The New Enthusiast

The Dog Days

August 15, 2009 · Leave a Comment

August in the Rose City can sometimes feel like the eternal Sunday.  Poetess Susanna Hoffs of the Bangles once referred to Sunday as her “fun day” her “I don’t have to run day”.  Growing up Catholic and schoolgoing, Sundays always represented a curious mix of Hoffs’ fun and Woytek dread (not the name of my family’s dubstep group).  Along with the day off from school, there was homework, mass, going to bed early, my mother watching Masterpiece Theater (or was it theatre).  For a prepubescent boy (which I was until about 15), Sundays weren’t all funning and no running. My point being that there was always the inevitability of Monday on the horizon to kill some of the sheen of the weekend enthusiasm.

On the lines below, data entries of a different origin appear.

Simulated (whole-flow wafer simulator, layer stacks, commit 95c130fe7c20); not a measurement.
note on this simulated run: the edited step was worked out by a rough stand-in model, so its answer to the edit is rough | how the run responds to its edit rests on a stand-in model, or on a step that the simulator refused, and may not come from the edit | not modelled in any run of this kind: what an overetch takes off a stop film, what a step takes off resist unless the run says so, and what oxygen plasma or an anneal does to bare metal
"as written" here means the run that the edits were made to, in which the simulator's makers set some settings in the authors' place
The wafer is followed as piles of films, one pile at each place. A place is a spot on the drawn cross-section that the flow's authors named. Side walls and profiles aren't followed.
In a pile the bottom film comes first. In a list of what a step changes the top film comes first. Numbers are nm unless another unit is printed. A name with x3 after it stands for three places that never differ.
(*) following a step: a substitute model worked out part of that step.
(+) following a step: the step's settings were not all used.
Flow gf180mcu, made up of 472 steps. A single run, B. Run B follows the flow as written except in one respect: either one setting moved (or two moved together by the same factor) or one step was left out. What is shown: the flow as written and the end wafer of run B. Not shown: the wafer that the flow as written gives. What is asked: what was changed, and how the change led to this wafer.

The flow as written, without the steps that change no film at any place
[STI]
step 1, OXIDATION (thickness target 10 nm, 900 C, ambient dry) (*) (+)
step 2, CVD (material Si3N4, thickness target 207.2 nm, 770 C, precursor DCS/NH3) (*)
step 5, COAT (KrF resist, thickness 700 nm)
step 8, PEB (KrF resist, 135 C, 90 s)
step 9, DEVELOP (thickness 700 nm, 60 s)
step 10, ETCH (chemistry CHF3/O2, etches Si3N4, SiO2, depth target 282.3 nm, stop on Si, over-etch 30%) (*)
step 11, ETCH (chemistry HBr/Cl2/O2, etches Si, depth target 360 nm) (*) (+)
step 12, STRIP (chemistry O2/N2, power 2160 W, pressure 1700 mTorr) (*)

August takes on some of these qualities in Portland because the inevitability of drear and soppiness of the rainy season sometimes holds sway over the end of summer.  While my blogmates here at the New Enthusiast have moved or are moving on to better things including wives, prestigious lawyering schools, or writing well received arty things on baseball nerdbone websites, one is left to wonder about the sporting life right here in Portland OR.

As I have taken the assignment of co-covering a Portland Beavers v. Iowa Cubs AAA baseball game later in the week for the Portland Sportsman I can not help but to project some of these lingering  feelings onto some of the forgottens still playing AAA baseball this time of year.

Having attended some 15 professional baseball games at different levels this year(from independent league to MLB) it seems as though this upcoming late August AAA game represents fully this Sunday evening feeling.  The metaphorical Monday being another season of players not realizing their goals of making The Show.  The Portland Beavers roster in particular, being an affiliate of the lowly San Diego Padres, has been raided of nearly all their top prospects.  What is left are some older, more marginal prospects, roster fillers and journeymen.

This is the inevitable nature of AAA baseball especially late in the year when the parent club is no longer competing for a pennant. The Kyle Blanks’s, Cesar Carillo’s, Everth Cabrera’s and Will Venable’s of the organization have been called up with varying degrees of success.  Watching these kinda guys represent the excitement of watching minor league, especially AAA baseball.  Without them, the enthusiasm can be hard to muster.  Luckily for some of the remaining Beavers, roster expansion happens in two short weeks.  The cups of coffee will be dispersed and some of the current Beavers will get a taste of the MLB good life, if potentially only for a month.